Have you ever been in a situation where you're talking with friends and the conversation turns to global warming? It's hard to be an expert. Sometimes it's hard to even show the slightest bit of concern without being met with with skepticism.
Compiled here are some of the most commonly heard myths explained.
"The current warming cycle is natural; the earth has been warming and cooling for millions of years."
What we are experiencing today is not natural. It's true the earth goes through long cycles of warm and cold periods due to small variations in the planet's tilt and rotation. But science tells us the climate change we are experiencing does not fit the planetary cycle. We are beyond anything the planetary cycle would account for.
"A temperature rise of 1 degree is inconsequential, and the predicted rise of 2-3 degrees is barely anything."
Actually 1 degree C (1.7 F) of average temperature increase already is causing sea level to rise and ecosystems to shift. And, temperatures are rising faster at the poles, with more severe consequences such as the rapid melting of polar ice caps. A degree or two more will only make these impacts worse.
"Humans are only responsible for a small amount of the carbon dioxide that goes into the atmosphere each year, so the warming must be natural."
Human activity is releasing carbon that has been trapped in the ground for millions of years and is upsetting the balance of the Carbon Cycle. Unlike when the Pilgrims landed at Plymouth Rock, today people annually release 7 gigatons of CO2, largely a result of burning fossil fuels, which has increased the CO2 in the atmosphere by 37% in 200 years.
"The warming we have seen is due mostly to the sun."
For the last 30 years, while the earth's temperature has been rapidly rising, the sun has shown no trend of increased solar radiation. There simply isn't any reliable study showing the sun's intensity has increased, causing the climate to warm.
"We cannot even accurately predict the weather a week from now, how can we believe we can predict what will happen 50 years from today?"
”Weather" and "climate" are very different terms. A weather prediction is a short term outlook of an hour, a day or perhaps a week. Predicting weather is often challenging because temperature, precipitation and other factors are constantly changing. Analysis of the climate, however, involves studying weather patterns over months, seasons, decades, or even centuries. Long-term climate analysis helps determine activities such as what crops to plant for a given region and when to harvest them. Future climate projections are based on historical data.

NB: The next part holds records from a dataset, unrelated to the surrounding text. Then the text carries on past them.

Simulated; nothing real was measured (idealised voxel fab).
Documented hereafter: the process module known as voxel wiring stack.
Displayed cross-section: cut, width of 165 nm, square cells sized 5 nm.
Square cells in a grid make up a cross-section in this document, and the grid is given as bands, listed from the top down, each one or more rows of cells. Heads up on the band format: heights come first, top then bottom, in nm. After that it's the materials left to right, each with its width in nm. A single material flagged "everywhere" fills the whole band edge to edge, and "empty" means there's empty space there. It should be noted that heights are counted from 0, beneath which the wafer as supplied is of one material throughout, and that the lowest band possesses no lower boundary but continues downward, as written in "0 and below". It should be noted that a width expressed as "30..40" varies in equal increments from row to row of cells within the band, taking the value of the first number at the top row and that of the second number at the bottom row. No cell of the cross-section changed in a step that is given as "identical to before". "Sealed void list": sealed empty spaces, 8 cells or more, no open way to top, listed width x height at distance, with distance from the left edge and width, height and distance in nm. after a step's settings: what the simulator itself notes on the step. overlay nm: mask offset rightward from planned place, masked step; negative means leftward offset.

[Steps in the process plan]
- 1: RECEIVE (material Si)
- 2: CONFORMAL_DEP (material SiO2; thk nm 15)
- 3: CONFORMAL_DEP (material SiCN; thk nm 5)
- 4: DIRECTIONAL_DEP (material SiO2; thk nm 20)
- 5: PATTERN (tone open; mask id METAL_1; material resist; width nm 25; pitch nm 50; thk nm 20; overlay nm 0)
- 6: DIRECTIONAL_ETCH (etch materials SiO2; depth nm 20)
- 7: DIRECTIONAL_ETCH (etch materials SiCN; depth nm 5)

"Scientists only have 145 years of temperature data; this is not enough long enough to draw accurate conclusions."
More information on past conditions exists than modern human measurements. Humans have been tracking direct temperature measurements for the last 145 years with the use of thermometers and satellites. Scientists are also able to measure past temperatures going back many thousands of years with a high degree of accuracy from ice core and ocean floor samples.
"Ice is building up in central Antarctica, so global warming is not happening."
Ice is building up in central Antarctica, but being lost on the edges and being lost very rapidly in Greenland. The loss of ice from Greenland has doubled in the past 10 years, and Antarctic glaciers have been retreating over the past half century. There are some reports of "Antarctic cooling," but cooling in one region does not change the fact that globally, temperatures are rising.
"In the 1970s scientists were predicting a coming ice age. Now they turn around and say the globe is warming."
Unfortunately, this myth is a product of the popular press in the 1970s misinterpreting scientific findings. There was no widespread belief among scientists at the time that we were entering a period of cooling.
"During the 1940s and 1950s the earth's temperature went down, even while CO2 rose. Therefore, CO2 is not connected to global warming."
The scientific community now understands that air pollution (dust, smoke, chemicals) was masking the impact of increased greenhouse gases. Also, the amount of increased CO2 was much less as recently as three or four decades ago.
"The U.S. is actually a net sink (or absorber) of CO2."
The U.S. emits one-third of all CO2 today. A small amount is absorbed by soil annually, but it does not offset the release from burning fossil fuels.
"The 'hockey stick' graph, which is the basis for the claim of global warming, is proven to be flawed."
Scientists have used thousands of independent pieces of evidence gathered over decades to determine that global warming is primarily a result of human activities. So it is wholly false to argue that one graph is the basis for global warming. The "hockey stick" controversy is a complicated issue revolving around statistics and modeling techniques.